Although I want to start the week by looking at hybrid propulsion technologies, let’s start by considering developments in ion propulsion before going on to see how they can be adapted for future deep space missions. Hall thrusters are a type of ion engine that uses electric and magnetic fields to manipulate inert gas propellants like xenon. The electric field turns the propellant into a charged plasma which is then accelerated by means of a magnetic field [see reader ‘Supernaut’s correction to this in the comments below].
We’ve seen the benefits of ion engines in missions like Dawn, which has recently received a second mission extension to continue its work around the asteroid Ceres. Now we learn that a Hall thruster called X3, developed at the University of Michigan by Alec Gallimore, has received continuing design modification by researchers at NASA Glenn and the US Air Force, scaling up the low thrust levels produced by conventional ion engines. A series of tests have demonstrated results that have implications for future manned space missions.

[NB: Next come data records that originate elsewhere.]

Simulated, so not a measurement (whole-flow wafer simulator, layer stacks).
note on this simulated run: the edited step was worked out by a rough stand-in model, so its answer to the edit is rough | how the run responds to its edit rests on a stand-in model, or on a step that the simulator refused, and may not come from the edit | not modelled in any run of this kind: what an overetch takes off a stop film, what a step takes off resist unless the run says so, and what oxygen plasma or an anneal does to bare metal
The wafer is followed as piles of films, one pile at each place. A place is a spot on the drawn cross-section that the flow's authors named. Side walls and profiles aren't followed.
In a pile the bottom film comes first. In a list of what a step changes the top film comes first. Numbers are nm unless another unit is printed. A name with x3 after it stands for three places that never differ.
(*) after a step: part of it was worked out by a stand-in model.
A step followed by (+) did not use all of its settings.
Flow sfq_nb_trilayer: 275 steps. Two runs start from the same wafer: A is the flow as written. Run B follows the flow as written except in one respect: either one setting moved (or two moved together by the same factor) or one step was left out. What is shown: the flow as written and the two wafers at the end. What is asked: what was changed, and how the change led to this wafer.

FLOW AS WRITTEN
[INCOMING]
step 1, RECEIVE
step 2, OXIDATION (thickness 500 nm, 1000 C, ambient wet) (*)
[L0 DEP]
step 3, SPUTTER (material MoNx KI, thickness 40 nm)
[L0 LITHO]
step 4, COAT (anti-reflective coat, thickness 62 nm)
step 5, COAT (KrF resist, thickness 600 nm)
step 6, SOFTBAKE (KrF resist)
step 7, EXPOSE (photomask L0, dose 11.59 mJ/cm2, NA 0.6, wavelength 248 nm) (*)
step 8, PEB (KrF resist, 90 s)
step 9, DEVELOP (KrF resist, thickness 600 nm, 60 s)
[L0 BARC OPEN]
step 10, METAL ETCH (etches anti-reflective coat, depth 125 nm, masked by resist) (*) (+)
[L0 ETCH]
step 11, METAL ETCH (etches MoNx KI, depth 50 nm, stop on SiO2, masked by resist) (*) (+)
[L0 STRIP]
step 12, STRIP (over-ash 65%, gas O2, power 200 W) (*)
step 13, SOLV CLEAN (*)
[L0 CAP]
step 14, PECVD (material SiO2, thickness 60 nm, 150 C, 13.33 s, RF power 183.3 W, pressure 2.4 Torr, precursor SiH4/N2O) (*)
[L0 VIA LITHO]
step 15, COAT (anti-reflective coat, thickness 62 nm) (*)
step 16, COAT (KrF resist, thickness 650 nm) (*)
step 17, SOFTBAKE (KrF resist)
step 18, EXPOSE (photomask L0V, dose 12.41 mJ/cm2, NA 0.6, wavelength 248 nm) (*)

In fact, the X3 breaks all previous Hall thruster records, producing 5.4 newtons of force compared with the earlier 3.3 newtons. As noted in this University of Michigan news release, the X3 design also doubles the operating current record, reaching 250 amperes vs. 112 amperes, while running at slightly higher power levels than previous designs. A Hall thruster with higher power and improved thrust levels could shorten travel times, a significant factor as we work to mitigate radiation problems for human crews on long interplanetary missions.
At Glenn Research Center, doctoral student Scott Hall (University of Michigan) worked with NASA’s Hani Kamhawi on experiments to test the improved thruster, using the only vacuum chamber in the United States large enough to cope with the X3’s exhaust, even though the sheer amount of xenon can still cause some of it to drift back into the plasma plume, affecting the results. An upgraded vacuum chamber at the University of Michigan should be ready in early 2018.
Image: A side shot of the X3 firing at 50 kilowatts. Credit: NASA.
The work at Glenn involved four weeks to set up the thrust stand, mount and connect the thruster with propellant and power supplies, deploying a custom thrust stand to bear the X3’s weight. 25 days of testing then produced the results above in a project funded by NASA’s Next Space Technologies for Exploration Partnership. The next step here will be to integrate the X3 with power supplies now being developed by Aerojet Rocketdyne. By the spring of next year, new tests at NASA Glenn using the Aerojet Rocketdyne power processing system are expected.
Image: The X3 nested-channel Hall thruster with all three channels firing at 30 kW total discharge power. Credit: University of Michigan.
These developments in current Hall thruster technology are exciting in themselves and have implications for the near-term in missions to destinations like Mars. But I’m also interested in pursuing how we might move ion technologies in new directions by creating hybrid designs, with Kuiper Belt objects and the gravitational focus at 550 AU as potential destinations. With laser methods now in the spotlight as Breakthrough Starshot continues its analysis of a mission to Proxima Centauri, hybrid ion engine designs boosted by laser power are coming into consideration. I’ll take a look at the possibilities in tomorrow’s post.